In this talk we are going to study the most basic scheduling problem of makespan minimization. A set of jobs is given and has to be assigned on M identical and parallel machine. Each job runs on precisely one machine, in particular preemption is not allowed.
In the following we see such an assignment or jobs, or the schedule. We will use it to introduce some basic notation. The load of a machine is the time this particular machine takes to process all the jobs it is assigned to. In particular this is just the sum of processing times of all the jobs which run on this machine. The makespan, which is the time we want to minimize, is then the time it takes us
to process all jobs, or formally the makespan is just the maximum load of a machine. This sample schedule already shows that finding an optimal schedule is far from trivial. Has anybody already spotted a way to improve it? In fact the optimal makespan is 4.5, which already shows that even the offline version
of this problem is highly interesting and non-trivial, and it has in fact been studied for quite a while in the literature. In this talk though we are going to focus on the online version. To an online algorithm jobs are revealed one by one, and each one has to be assigned permanently and irrevocably before the next one is revealed.
Hence online algorithms make choices without knowing the future. They only know jobs, in particular processing times of jobs, they have assigned so far, and the current job, which they are about to assign. This already impedes online algorithms from performing optimally on arbitrary input sequences.
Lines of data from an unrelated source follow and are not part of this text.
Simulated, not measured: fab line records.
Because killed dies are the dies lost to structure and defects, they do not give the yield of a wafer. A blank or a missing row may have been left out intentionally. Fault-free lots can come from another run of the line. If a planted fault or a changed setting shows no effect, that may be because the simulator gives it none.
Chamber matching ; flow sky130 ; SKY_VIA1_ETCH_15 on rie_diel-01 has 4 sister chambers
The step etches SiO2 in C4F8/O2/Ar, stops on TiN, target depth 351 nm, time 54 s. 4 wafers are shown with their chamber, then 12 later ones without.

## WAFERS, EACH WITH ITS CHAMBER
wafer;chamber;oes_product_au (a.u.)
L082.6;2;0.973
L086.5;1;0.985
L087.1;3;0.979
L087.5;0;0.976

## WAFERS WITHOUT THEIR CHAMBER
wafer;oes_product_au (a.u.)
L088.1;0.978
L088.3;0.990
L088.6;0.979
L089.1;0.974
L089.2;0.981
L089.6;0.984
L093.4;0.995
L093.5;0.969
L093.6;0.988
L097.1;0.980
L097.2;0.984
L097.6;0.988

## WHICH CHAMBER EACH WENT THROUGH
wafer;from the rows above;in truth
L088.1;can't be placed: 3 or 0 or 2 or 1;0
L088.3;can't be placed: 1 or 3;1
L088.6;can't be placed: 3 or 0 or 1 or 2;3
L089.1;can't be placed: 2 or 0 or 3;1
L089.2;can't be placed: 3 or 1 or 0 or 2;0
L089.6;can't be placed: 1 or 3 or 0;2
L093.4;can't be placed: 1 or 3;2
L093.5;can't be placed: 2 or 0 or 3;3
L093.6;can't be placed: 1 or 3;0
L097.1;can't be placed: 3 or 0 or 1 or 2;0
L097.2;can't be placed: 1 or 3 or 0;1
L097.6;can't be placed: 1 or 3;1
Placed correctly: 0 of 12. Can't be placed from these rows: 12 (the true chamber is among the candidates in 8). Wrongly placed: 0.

Let us proof this by example. Say we are an online algorithm, and now we are presented with this one job of processing time 1.5. Since all machines are identical, we can just assign it to any machine. Now assume we want to maintain an optimal makespan, the next job has to go on an empty machine. Which one of course doesn't matter either, and for the next it's the same.
Now our online algorithm would have to make a choice. It could schedule this one job on the rightmost machine, or on the one machine with load1. Now scheduling it on the rightmost machine seems somewhat risky. If afterwards a large job comes, then we won't have an optimal makespan anymore.
So we use this machine, and we see that this was the right choice. The next job could have spoiled the schedule. Now assigning this job to the only machine on which we can still maintain an optimal makespan, will force the next job to be scheduled sub-optimally. So even if we put it on a least-loaded machine, we can see that the ratio between
the online makespan and the optimal makespan is 1.5. So in particular we are far from being optimal. Now while this may seem like a problem, it is in fact precisely what we want to study when we study online algorithms. The main question is, what is the price online algorithms pay for not knowing the future?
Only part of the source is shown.